Top K Heavy Hitters

Design Top K Heavy Hitters #

Problem Statement #

The system identifies and returns the top K most frequent items (heavy hitters) in a continuous stream of data within a specified time interval. It must process high-volume streams in real-time, supporting applications like trending services, analytics, or DDoS detection on platforms handling billions of events daily.

Requirements #

Functional Requirements #

Identify and retrieve the top K most frequent items (e.g., top 10 viewed videos) for a given time window (e.g., last 5 minutes, 1 hour).
Support configurable time intervals and values of K.
Process streaming data continuously without assuming bounded data size.
Provide both approximate (fast) and exact (slow) results based on query needs.

Non-Functional Requirements #

High scalability to handle millions of events per second.
Availability with fault tolerance to hardware failures.
Low-latency retrieval (tens of milliseconds for approximate results, seconds for exact).
High accuracy for exact results; acceptable approximation for fast results.

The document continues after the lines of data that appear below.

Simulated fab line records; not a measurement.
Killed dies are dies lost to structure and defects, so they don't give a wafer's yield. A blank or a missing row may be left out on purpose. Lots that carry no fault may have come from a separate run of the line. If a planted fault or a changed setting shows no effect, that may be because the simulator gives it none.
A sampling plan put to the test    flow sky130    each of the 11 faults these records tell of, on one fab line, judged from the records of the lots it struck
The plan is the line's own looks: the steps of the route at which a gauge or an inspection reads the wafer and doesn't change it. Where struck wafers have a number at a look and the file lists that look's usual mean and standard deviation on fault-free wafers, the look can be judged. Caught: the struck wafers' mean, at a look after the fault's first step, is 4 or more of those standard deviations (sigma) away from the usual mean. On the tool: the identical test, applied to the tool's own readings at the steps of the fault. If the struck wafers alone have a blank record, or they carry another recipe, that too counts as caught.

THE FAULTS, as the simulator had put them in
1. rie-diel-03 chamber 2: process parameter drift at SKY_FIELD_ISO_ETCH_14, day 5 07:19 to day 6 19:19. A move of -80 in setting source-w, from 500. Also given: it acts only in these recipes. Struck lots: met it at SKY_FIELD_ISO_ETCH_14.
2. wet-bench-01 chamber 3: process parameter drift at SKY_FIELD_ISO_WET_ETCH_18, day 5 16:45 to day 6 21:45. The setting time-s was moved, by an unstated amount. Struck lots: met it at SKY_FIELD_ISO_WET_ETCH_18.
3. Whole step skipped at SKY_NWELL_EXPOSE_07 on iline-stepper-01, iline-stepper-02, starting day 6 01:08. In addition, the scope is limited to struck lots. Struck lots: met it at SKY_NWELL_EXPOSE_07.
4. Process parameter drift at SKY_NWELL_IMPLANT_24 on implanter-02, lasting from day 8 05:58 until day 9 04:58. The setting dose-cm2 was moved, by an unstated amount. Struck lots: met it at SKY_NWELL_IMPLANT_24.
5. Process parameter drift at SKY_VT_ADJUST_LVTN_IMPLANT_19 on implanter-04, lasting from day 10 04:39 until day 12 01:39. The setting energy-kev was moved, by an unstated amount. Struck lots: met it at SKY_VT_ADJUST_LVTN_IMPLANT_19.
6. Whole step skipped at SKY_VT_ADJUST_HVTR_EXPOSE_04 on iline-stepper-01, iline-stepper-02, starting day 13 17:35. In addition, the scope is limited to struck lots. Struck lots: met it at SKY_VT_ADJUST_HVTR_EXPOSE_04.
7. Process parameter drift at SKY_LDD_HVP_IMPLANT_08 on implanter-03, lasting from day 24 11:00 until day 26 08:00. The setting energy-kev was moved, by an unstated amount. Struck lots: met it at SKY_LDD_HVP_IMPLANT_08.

Key Constraints & Assumptions #

Scale assumptions: 10 billion events/day, peak throughput of 500k events/sec; support K up to 1000 and time windows from 1 minute to 24 hours. ^[Assumption: Reasonable scale for major platforms like YouTube.]
SLA: 99.9% availability, p99 latency <100ms for fast queries.
Data size: Items IDs fit in 64-bit integers or short strings; no item metadata storage required.
Time precision: Granular timestamps for events; system clocks synchronized via NTP.
Accuracy tolerance: Fast path allows ~5% overestimation error; slow path requires exact counts. ^[Assumption: Based on practical frequencies in count-min sketch.]

High-Level Design #

The system uses a Lambda architecture with fast and slow processing paths, coupled with message queues and distributed storage. Key components include:

API Gateway: Entry point for event ingestion and queries.
Load Balancer & Processors: Distribute events to processors for aggregation.
Distributed Messaging (Kafka): Handles high-volume event streams.
Fast Path Processors: Use Count-Min Sketch for approximate real-time results.
Slow Path Processors & MapReduce: Batch processing for exact results over longer windows.
Storage Layer: Distributed file system (e.g., HDFS) and cache for quick access.
Query Service: Merges results from fast/slow paths for final delivery.

graph TD
    A[User Events] --> B[API Gateway]
    B --> C[Load Balancer]
    C --> D[Event Processors]
    D --> E[Kafka Topics]
    E --> F[Fast Path: Count-Min Sketch]
    F --> G[Cache/Filter Results]
    E --> H[Slow Path: Data Partitioner]
    H --> I[Partition Processors]
    I --> J[HDFS Storage]
    J --> K[MapReduce Jobs]
    K --> L[Exact Top K]
    M[Query Requests] --> B
    B --> N[Query Service]
    G --> N
    L --> N
    N --> O[Top K Response]

^[Mermaid diagram illustrating the flow from event ingestion to query response.]

Data Model #

Event Schema: {item_id: string/int, timestamp: epoch_ms, event_type: string} (e.g., video_id or search_term).
Count Storage: In fast path, in-memory Count-Min Sketch (2D array: width ~10k, height ~10, storing estimated counts).
Persistent Storage: Key-value store (e.g., HDFS or S3) with partitioned files: partitions by time window, each containing {item_id, exact_count} maps.
Query Index: Cached Top-K lists per time window, updated periodically.

API Design #

Core endpoints exposed via RESTful API:

POST /events - Ingest events (batch support). Request: [{item_id, timestamp, event_type}]. Response: 202 Accepted.
GET /topk?k=10&window=5m - Retrieve top K items. Query params: k (int), window (e.g., “5m”, “1h”). Response: [{"item_id": "vid123", "count": 1000}, ...] with timestamp and approximation flag.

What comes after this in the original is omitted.